The study, an international collaboration between 37 researchers, showed that unchecked global heating will bring particularly intense suffering to the poorest parts of world. “The changes are especially dramatic in developing nations,” the Post writes. “Infants in sub-Saharan Africa are projected to live through 50 to 54 times as many heat waves as someone born in the preindustrial era.”
Lead author Wim Thiery of Vrije Universiteit Brussel told Carbon Brief that he and his colleagues broke new ground with their decision to evaluate long-term exposure to extreme weather events through the “perspective of a person, born in a particular moment, living a particular lifespan, and experiencing climate extremes throughout their life.”
The method “brings together datasets that have never been considered together—extreme event simulations and warming trajectories on the one hand, and demographic data such as life expectancy and population density on the other hand,” he explained.
Earlier studies have been far less granular, framed within a clear demarcation between present and future, a 1.5°C or a 2°C world, without human lives complicating the view.
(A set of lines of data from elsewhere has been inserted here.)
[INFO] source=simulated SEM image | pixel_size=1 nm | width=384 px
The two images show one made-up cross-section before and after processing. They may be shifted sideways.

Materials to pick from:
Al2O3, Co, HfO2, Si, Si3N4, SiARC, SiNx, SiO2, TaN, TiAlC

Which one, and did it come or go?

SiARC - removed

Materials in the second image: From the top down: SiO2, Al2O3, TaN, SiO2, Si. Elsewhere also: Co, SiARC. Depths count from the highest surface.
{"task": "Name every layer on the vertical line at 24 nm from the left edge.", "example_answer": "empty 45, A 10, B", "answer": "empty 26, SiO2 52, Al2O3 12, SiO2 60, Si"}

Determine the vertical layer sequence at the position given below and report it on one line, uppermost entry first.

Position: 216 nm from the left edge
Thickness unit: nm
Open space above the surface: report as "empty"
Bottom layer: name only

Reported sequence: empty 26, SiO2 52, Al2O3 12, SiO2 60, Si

Underscoring the profound “intergenerational inequity” made so transparent by his findings, Thiery told the Post that “young people are being hit by climate crisis but are not in position to make decisions… while the people who can make the change happen will not face the consequences.”
Should global heating be held to 1.5°C, however, “newborns’ risk of extreme heat exposure will fall almost by half,” the Post reports. The incidence of crop failures, droughts, and flooding could fall by 11%, 27%, and more than 30%, respectively.
Thiery and his team also found “that children from the Middle East and North Africa born in 2020 have the most to gain from limiting warming to 1.5°C—and would see a 57% reduction in exposure to extremes” under that scenario, Carbon Brief writes. But even if warming is held in check, today’s children will still face a lifetime of “unavoidable impacts that are unmatched by those experience by older generations.”
And the window for limiting those impacts is growing smaller: citing a United Nations report published earlier in September, the Post notes that ongoing policy failures “put the planet on track to warm by 2.7°C by the end of the century.”
“Everything will keep getting worse and worse until I grow up,” said Adriana Bottino-Poage, a six-year-old from Woodbridge, Virginia. “Somebody has to do something.”
Even more worrying is that the numbers in the report are “almost certainly an underestimate,” writes the Post. Co-author Joeri Rogelj, director of the Grantham Institute for Climate Change and the Environment at Imperial College London, cautioned that a more accurate estimate would have included the increased severity of events, as well as the impacts of “compounded extremes” like heat waves with drought, or sea level rise with storm surges.
“Our aim is for this not to be the conclusion of this debate, but for this to be the start of looking at the lived experience of children being born today,” he told the Post.
Published in conjunction with the findings from Thiery’s team, a report by Save the Children International is urging world leaders to accelerate their own climate ambition and make good on their promise to provide US$100 billion annually to help the developing world mitigate future warming and adapt to changes that are now unavoidable.
Save the Children Director Yolande Wright told the Post she hopes the new revelations confirming the extent of “intergenerational inequity” in the climate crisis will be a shot in the arm for climate litigation.
“Now that we can really quantify how a child in their lifetime will see so many more of these extreme events,” she said, “it helps make the case.”